So, the other day when I sat down to write a blog post, all that came out was a rant about the SOPA debate*. That’s really not what this forum is for, so—let’s try again, shall we?

The other thing that’s been taking up mental space for me just lately is imagining (hoping, dreaming) what the new Bruce Springsteen album due March 6 might be like. There’s been a taste already in the form of the single “We Take Care Of Our Own,” and it seems promising.

I’ve been a Bruce fan for decades now, and while he’s taken his share of wrong turns (if you’re so inclined, check my reviews here), he’s always been a source of inspiration… in fact, he helped inspire the original version of the story that became Believe in Me. The story has always contained an element of worlds—the political and the musical—colliding, but in my original vision back in 2002, these seemingly disparate worlds collided a bit more literally.

The very first germ of the story came from a scenario that surfaced briefly in the media in 1998, and more extensively in 2002.  The idea, taken semi-seriously at the time by everyone but its central figure: draft Bruce Springsteen to run for senator in his home state of New Jersey.

In some ways it seems obvious—favorite son with huge name identification, a passionate following, deep pockets and a track record of public involvement. In others, ludicrous. Why would the establishment take a rock star with no political experience whatsoever seriously, and why would a guy with the life and career of a Bruce Springsteen want to subject himself to the brutal mud bath that is modern politics? Springsteen seemed to agree with the latter line of thinking, ignoring the suggestion in 1998 and declaring in 2002, quoting Civil War General William Tecumseh Sherman: “If nominated, I will not run. If elected, I will not serve.”

I tinkered with the idea—in my scenario, it was “rock star gets drafted to run for governor of California”—but before I got far, events overtook my little fantasy and we ended up with Governor Arnold-freaking-Schwarzenegger. It took me more than three years to shake that disappointment off and come up with plan B. The beauty of it, though, is that I think plan B turned out much better—more interesting and layered and full of twists—than plan A ever could have.

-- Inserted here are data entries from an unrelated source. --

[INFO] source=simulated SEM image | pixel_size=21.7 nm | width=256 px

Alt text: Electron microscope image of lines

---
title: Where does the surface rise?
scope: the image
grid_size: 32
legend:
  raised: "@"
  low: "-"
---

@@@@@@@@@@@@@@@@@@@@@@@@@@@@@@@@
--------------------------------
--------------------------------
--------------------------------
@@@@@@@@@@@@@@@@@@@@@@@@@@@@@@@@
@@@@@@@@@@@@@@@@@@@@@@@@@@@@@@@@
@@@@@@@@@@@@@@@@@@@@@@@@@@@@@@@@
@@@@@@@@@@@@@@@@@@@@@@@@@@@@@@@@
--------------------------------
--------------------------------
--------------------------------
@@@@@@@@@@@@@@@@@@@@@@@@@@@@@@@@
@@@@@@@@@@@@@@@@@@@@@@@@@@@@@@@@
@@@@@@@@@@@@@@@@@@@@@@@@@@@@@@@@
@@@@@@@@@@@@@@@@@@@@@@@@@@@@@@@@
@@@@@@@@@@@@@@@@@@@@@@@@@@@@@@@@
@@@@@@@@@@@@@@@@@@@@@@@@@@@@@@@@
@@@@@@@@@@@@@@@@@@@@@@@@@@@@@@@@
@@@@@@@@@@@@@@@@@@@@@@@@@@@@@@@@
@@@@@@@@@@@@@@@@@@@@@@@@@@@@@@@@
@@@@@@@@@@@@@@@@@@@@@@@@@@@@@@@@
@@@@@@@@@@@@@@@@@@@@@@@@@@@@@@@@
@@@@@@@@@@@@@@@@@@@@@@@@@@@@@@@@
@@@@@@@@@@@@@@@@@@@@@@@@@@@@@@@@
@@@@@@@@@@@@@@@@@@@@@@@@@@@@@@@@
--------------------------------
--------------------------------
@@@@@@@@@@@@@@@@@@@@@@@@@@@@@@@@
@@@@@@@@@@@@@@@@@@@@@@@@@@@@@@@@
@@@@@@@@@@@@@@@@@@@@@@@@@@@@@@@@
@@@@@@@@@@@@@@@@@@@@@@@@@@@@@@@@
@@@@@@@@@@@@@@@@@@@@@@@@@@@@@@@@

As for Bruce, he’s still doing what he does best—letting his music do the talking.

*Summary: I oppose censorship, and the bills are badly written and needed to be stopped, but don’t insult me with the fantasy rationalization that piracy is either free speech or a victimless crime; it’s theft, and the ultimate victims are artists and writers and musicians. Something needs to be done to protect creators’ rights, just something more reasonable and defensible than SOPA/PIPA.